Rash, lovestruck teens, passionately warring families, secret liaisons, drugs, suicide - Romeo and Juliet is one of the world's best-known stories. A Kiwi version, which not only sets the tale in a caravan park, but turns it into a rock opera, will have its world premiere at this year's festival.
It started as an extra-curricular project for ex-Screaming Meemees Michael O'Neill and Peter Van Der Fluit in 2004.
The pair, who run Liquid Studios, a composing and recording service for advertising, film, and TV music, wanted to create a concept album in their spare time, to keep the creative juices flowing.
They landed on a rock opera based on Romeo and Juliet as their favourite idea, and over the next six years, they wrote and recorded 40 tracks, varying from rock to hip-hop, pop to gospel, essentially creating a libretto.

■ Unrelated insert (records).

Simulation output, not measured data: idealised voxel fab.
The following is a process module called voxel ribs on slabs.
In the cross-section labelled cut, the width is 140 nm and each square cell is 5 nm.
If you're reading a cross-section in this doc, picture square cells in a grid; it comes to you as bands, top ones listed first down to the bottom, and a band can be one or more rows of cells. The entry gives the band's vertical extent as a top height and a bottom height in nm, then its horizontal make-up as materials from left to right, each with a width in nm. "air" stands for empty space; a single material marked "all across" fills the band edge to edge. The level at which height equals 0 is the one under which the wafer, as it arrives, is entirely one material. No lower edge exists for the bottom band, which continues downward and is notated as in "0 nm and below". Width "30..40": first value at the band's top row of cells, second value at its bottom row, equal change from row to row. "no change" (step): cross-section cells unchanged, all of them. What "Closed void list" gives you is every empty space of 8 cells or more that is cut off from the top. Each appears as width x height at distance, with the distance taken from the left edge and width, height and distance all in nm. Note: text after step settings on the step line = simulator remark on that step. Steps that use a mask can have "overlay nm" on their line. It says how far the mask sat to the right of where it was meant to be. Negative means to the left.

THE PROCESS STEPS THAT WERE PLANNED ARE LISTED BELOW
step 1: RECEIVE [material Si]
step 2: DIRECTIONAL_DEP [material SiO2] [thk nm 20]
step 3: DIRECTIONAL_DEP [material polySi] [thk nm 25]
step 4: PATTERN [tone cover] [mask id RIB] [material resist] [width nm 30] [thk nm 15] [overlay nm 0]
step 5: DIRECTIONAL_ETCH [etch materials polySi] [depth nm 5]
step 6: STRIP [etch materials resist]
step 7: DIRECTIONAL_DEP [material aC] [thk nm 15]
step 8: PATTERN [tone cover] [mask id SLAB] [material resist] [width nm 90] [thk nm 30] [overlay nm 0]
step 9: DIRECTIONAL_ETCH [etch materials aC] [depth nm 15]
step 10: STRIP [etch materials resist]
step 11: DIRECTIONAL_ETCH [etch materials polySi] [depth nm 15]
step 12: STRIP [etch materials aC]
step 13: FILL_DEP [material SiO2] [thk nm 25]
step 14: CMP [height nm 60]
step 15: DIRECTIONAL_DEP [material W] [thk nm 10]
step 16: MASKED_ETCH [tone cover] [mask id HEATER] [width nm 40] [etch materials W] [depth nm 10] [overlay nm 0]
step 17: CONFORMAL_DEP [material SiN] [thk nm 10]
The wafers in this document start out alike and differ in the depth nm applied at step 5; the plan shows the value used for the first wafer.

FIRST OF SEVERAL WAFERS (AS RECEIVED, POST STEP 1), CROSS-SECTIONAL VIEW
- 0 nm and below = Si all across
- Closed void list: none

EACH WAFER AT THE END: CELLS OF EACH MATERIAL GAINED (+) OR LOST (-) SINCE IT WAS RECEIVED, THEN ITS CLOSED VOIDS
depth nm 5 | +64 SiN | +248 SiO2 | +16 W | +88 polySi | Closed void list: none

"It involved fusing youth's most popular language - contemporary pop music - with Shakespeare's centuries-old text," the producers explain.
"The Bard made it easy. Iambic pentameter makes perfect sense in hip-hop. The natural cadence of nearly every phrase over-rides the hard consonant endings of most English words. The sheer drive of the story creates emotional signposts that music can reinforce. To us it seems Shakespeare was meant to be sung."
Then they shared it with a few key international contacts, and ended up collaborating with the Arts Educational School of London, whose president is Andrew Lloyd Webber, to turn it into an off-West End musical.
It was staged in June 2010, but O'Neill and Van Der Fluit could already see a life for their project beyond the production: turning it into a New Zealand feature film.
They asked Tim Van Dammen, best known as a music video director, to direct Romeo and Juliet: A Love Song.
There's no dialogue - the actors lip-synch with the recordings of the libretto (many tracks have been re-recorded by various local singers since the project began), and the action unfolds in tandem.
Set at the beachside Verona Campground, it follows the young Juliet and Romeo, played by models Christopher Landon and Derya Parlak, and their families, through violence and heartbreak in trailer-trash chic, colour-soaked, fashion-shoot style.
As Van Dammen explains: "This is Romeo and Juliet for the YouTube generation ... The everlasting story unfolds afresh through a driving, sometimes high-camp, musical score set against the swap-a-crates and spliff culture of trailer-park boys; the sublime cinematography against the dilapidated caravans and outre interiors."